[<prev] [next>] [<thread-prev] [thread-next>] [day] [month] [year] [list]
Message-ID: <51FACE78.9070901@hp.com>
Date: Thu, 01 Aug 2013 17:09:12 -0400
From: Waiman Long <waiman.long@...com>
To: Raghavendra K T <raghavendra.kt@...ux.vnet.ibm.com>
CC: Thomas Gleixner <tglx@...utronix.de>,
Ingo Molnar <mingo@...hat.com>,
"H. Peter Anvin" <hpa@...or.com>, Arnd Bergmann <arnd@...db.de>,
linux-arch@...r.kernel.org, x86@...nel.org,
linux-kernel@...r.kernel.org,
Peter Zijlstra <peterz@...radead.org>,
Steven Rostedt <rostedt@...dmis.org>,
Andrew Morton <akpm@...ux-foundation.org>,
Richard Weinberger <richard@....at>,
Catalin Marinas <catalin.marinas@....com>,
Greg Kroah-Hartman <gregkh@...uxfoundation.org>,
Matt Fleming <matt.fleming@...el.com>,
Herbert Xu <herbert@...dor.apana.org.au>,
Akinobu Mita <akinobu.mita@...il.com>,
Rusty Russell <rusty@...tcorp.com.au>,
Michel Lespinasse <walken@...gle.com>,
Andi Kleen <andi@...stfloor.org>,
Rik van Riel <riel@...hat.com>,
"Paul E. McKenney" <paulmck@...ux.vnet.ibm.com>,
Linus Torvalds <torvalds@...ux-foundation.org>,
George Spelvin <linux@...izon.com>,
Harvey Harrison <harvey.harrison@...il.com>,
"Chandramouleeswaran, Aswin" <aswin@...com>,
"Norton, Scott J" <scott.norton@...com>
Subject: Re: [PATCH RFC 1/2] qspinlock: Introducing a 4-byte queue spinlock
implementation
On 08/01/2013 04:23 PM, Raghavendra K T wrote:
> On 08/01/2013 08:07 AM, Waiman Long wrote:
>>
>> +}
>> +/**
>> + * queue_spin_trylock - try to acquire the queue spinlock
>> + * @lock : Pointer to queue spinlock structure
>> + * Return: 1 if lock acquired, 0 if failed
>> + */
>> +static __always_inline int queue_spin_trylock(struct qspinlock *lock)
>> +{
>> + if (!queue_spin_is_contended(lock) && (xchg(&lock->locked, 1) ==
>> 0))
>> + return 1;
>> + return 0;
>> +}
>> +
>> +/**
>> + * queue_spin_lock - acquire a queue spinlock
>> + * @lock: Pointer to queue spinlock structure
>> + */
>> +static __always_inline void queue_spin_lock(struct qspinlock *lock)
>> +{
>> + if (likely(queue_spin_trylock(lock)))
>> + return;
>> + queue_spin_lock_slowpath(lock);
>> +}
>
> quickly falling into slowpath may hurt performance in some cases. no?
Failing the trylock means that the process is likely to wait. I do retry
one more time in the slowpath before waiting in the queue.

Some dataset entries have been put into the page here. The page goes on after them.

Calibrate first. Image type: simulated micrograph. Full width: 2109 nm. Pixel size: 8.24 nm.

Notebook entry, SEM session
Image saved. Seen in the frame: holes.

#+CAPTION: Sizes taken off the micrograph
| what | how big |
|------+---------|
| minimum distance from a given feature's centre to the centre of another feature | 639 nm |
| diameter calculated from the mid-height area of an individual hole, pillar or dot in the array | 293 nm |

> Instead, I tried something like this:
>
> #define SPIN_THRESHOLD 64
>
> static __always_inline void queue_spin_lock(struct qspinlock *lock)
> {
> unsigned count = SPIN_THRESHOLD;
> do {
> if (likely(queue_spin_trylock(lock)))
> return;
> cpu_relax();
> } while (count--);
> queue_spin_lock_slowpath(lock);
> }
>
> Though I could see some gains in overcommit, but it hurted undercommit
> in some workloads :(.
The gcc 4.4.7 compiler that I used in my test machine has the tendency
of allocating stack space for variables instead of using registers when
a loop is present. So I try to avoid having loop in the fast path. Also
the count itself is rather arbitrary. For the first pass, I would like
to make thing simple. We can always enhance it once it is accepted and
merged.
>
>>
>> +/**
>> + * queue_trylock - try to acquire the lock bit ignoring the qcode in
>> lock
>> + * @lock: Pointer to queue spinlock structure
>> + * Return: 1 if lock acquired, 0 if failed
>> + */
>> +static __always_inline int queue_trylock(struct qspinlock *lock)
>> +{
>> + if (!ACCESS_ONCE(lock->locked) && (xchg(&lock->locked, 1) == 0))
>> + return 1;
>> + return 0;
>> +}
>
> It took long time for me to confirm myself that,
> this is being used when we exhaust all the nodes. But not sure of
> any better name so that it does not confuse with queue_spin_trylock.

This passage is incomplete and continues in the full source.